Similarly to style calculations, the immediate concerns for layout cost are:

1. The number of elements that require layout.
2. The complexity of those layouts.

Summary #

• Layout is normally scoped to the whole document.
• The number of DOM elements will affect performance; you should avoid triggering layout wherever possible.
• Assess layout model performance; new Flexbox is typically faster than older Flexbox or float-based layout models.
• Avoid forced synchronous layouts and layout thrashing; read style values then make style changes.

Avoid layout wherever possible #

When you change styles the browser checks to see if any of the changes require layout to be calculated, and for that render tree to be updated. Changes to “geometric properties”, such as widths, heights, left, or top all require layout.

.box {
    width: 20px;
    height: 20px;
}

/**
    * Changing width and height
    * triggers layout.
    */
.box--expanded {
    width: 200px;
    height: 350px;
}

Layout is almost always scoped to the entire document. If you have a lot of elements, it’s going to take a long time to figure out the locations and dimensions of them all.

If it’s not possible to avoid layout then the key is to once again use Chrome DevTools to see how long it’s taking, and determine if layout is the cause of a bottleneck. Firstly, open DevTools, go to the Timeline tab, hit record and interact with your site. When you stop recording you’ll see a breakdown of how your site performed:

When digging into the frame in the above example, we see that over 20ms is spent inside layout, which, when we have 16ms to get a frame on screen in an animation, is far too high. You can also see that DevTools will tell you the tree size (1,618 elements in this case), and how many nodes were in need of layout.

Use flexbox over older layout models #

The web has a range of layout models, some being more widely supported than others. The oldest CSS layout model allows us to position elements on screen relatively, absolutely, and by floating elements.

The screenshot below shows the layout cost when using floats on 1,300 boxes. It is, admittedly, a contrived example, because most applications will use a variety of means to position elements.

If we update the sample to use Flexbox, a more recent addition to the web platform, we get a different picture:

Now we spend far less time (3.5ms vs 14ms in this case) in layout for the same number of elements and the same visual appearance. It’s important to remember that for some contexts you may not be able to choose Flexbox, since it’s less widely supported than floats, but where you can you should at least investigate the layout model’s impact on your performance, and go with the one that minimizes the cost of performing it.

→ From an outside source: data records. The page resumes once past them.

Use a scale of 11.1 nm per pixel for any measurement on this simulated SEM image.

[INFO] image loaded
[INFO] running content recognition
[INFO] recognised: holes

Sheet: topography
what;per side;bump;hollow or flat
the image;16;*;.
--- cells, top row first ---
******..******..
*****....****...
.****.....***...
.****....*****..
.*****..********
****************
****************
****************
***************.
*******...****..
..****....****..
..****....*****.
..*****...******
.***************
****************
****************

In any case, whether you choose Flexbox or not, you should still try and avoid triggering layout altogether during high pressure points of your application!

Avoid forced synchronous layouts #

Shipping a frame to screen has this order:

First the JavaScript runs, then style calculations, then layout. It is, however, possible to force a browser to perform layout earlier with JavaScript. It is called a forced synchronous layout.

The first thing to keep in mind is that as the JavaScript runs all the old layout values from the previous frame are known and available for you to query. So if, for example, you want to write out the height of an element (let’s call it “box”) at the start of the frame you may write some code like this:

// Schedule our function to run at the start of the frame.
requestAnimationFrame(logBoxHeight);

function logBoxHeight() {
    // Gets the height of the box in pixels and logs it out.
    console.log(box.offsetHeight);
}

Things get problematic if you’ve changed the styles of the box before you ask for its height:

function logBoxHeight() {

    box.classList.add('super-big');

    // Gets the height of the box in pixels
    // and logs it out.
    console.log(box.offsetHeight);
}

Now, in order to answer the height question, the browser must first apply the style change (because of adding the super-big class), and then run layout. Only then will it be able to return the correct height. This is unnecessary and potentially expensive work.

Because of this you should always batch your style reads and do them first (where the browser can use the previous frame’s layout values) and then do any writes:

Done correctly the above function would be:

function logBoxHeight() {
    // Gets the height of the box in pixels
    // and logs it out.
    console.log(box.offsetHeight);

    box.classList.add('super-big');
}

For the most part you shouldn’t need to apply styles and then query values; using the last frame’s values should be sufficient. Running the style calculations and layout synchronously and earlier than the browser would like are potential bottlenecks, and not something you will typically want to do.

Avoid layout thrashing #

There’s a way to make forced synchronous layouts even worse: do lots of them in quick succession. Take a look at this code:

function resizeAllParagraphsToMatchBlockWidth() {

    // Puts the browser into a read-write-read-write cycle.
    for (var i = 0; i < paragraphs.length; i++) {
    paragraphs[i].style.width = box.offsetWidth + 'px';
    }
}

This code loops over a group of paragraphs and sets each paragraph’s width to match the width of an element called “box”. It looks harmless enough, but the problem is that each iteration of the loop reads a style value (box.offsetWidth) and then immediately uses it to update the width of a paragraph (paragraphs[i].style.width). On the next iteration of the loop, the browser has to account for the fact that styles have changed since offsetWidth was last requested (in the previous iteration), and so it must apply the style changes, and run layout. This will happen on every single iteration!.

The fix for this sample is to once again read then write values:

// Read.
var width = box.offsetWidth;

function resizeAllParagraphsToMatchBlockWidth() {
    for (var i = 0; i < paragraphs.length; i++) {
    // Now write.
    paragraphs[i].style.width = width + 'px';
    }
}

If you want to guarantee safety you should check out FastDOM, which automatically batches your reads and writes for you, and should prevent you from triggering forced synchronous layouts or layout thrashing accidentally.